In The Better Angles of Our Nature Steven Pinker writes about the civilizing process that humans have gone through to be less impulsive, less vulgar, and less violent over time. We are less likely to lash out at people who offend us or minorly inconvenience us today than people of 500 years ago. We have created spaces of privacy for personal grooming or using the bathroom and in 2020 we made such an effort to limit the spread of bodily fluids that wearing masks in public has become second nature to many of us. Beyond these niceties, we are also less likely to murder someone who has seriously wronged us or our family and political leaders (despite the feeling we often get in the news) are less likely to send their countries to war. But what was the process that humanity went through in acquiring virtues that Pinker praises us for in his book?
Pinker spends hundreds of pages demonstrating the declines of violence alongside the civilizing process I mentioned before. What Pinker uses a full book to explain, Quassim Cassam sums up in a single line, “How are virtues acquired? By training, habituation, and imitation.”
In the book Vices of the Mind, Cassam generally takes a consequentialist view when thinking about virtues and vices. He specifically examines epistemic vices, which are thoughts, habits, traits, behaviors, and characteristics that systematically obstruct knowledge. They don’t necessarily need to be evil or clearly dangerous on their own, but what is important, and what characterizes them as an epistemic vice, is that they systematically result in the obstruction of knowledge and information. He characterizes vices based on their real world outcomes. To contrast this view, we can look at virtues as thoughts, habits, traits, behaviors, and characteristics that systematically lead to more positive outcomes for individuals and society. Beyond the realm of epistemology, we can see that Pinker’s praise of impulse control, civilizing forces in history, and reductions of violence are praises of specific virtues.
These virtues did not spring up over night, as Pinker demonstrates with graphs stretching back hundreds of years showing declines in all forms of violence. These virtues were built over time through training, habituation, and imitation, the civilizing process that Pinker refers to throughout his book.
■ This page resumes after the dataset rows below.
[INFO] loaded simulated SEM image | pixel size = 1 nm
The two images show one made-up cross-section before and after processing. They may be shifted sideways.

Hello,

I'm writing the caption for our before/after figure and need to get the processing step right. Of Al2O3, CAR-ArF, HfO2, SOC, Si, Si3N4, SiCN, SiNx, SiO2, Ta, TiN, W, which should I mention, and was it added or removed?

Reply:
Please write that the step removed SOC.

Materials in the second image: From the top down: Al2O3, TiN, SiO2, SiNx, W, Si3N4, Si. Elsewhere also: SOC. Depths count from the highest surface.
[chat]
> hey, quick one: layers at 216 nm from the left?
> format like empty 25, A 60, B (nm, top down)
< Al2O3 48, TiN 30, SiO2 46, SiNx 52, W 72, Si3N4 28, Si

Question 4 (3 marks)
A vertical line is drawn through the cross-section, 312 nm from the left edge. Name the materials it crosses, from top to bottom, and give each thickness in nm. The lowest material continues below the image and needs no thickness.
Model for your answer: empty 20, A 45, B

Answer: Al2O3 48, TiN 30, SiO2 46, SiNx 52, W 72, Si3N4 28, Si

This means that the positive trends identified by Pinker on a global scale can be understood at individual levels, and it means that we can become more virtuous people through our own efforts. By increasing our self-awareness and thinking critically about our thoughts, behaviors, and actions, we can direct ourselves toward ways of being that will systematically produce better outcomes for ourselves and humanity as a whole. By training ourselves to avoid things like epistemic vices, we can put ourselves on a path to be better. We can become habituated toward virtues, and other people can imitate our behaviors to expand the civilizing process and the spread of virtues. Our virtues, and presumably our vices, don’t exist in isolation. They have real world consequences that can be studied and examined in context, and our virtues can be strengthened, harnessing the better angles of our nature, if that is what we set our minds to.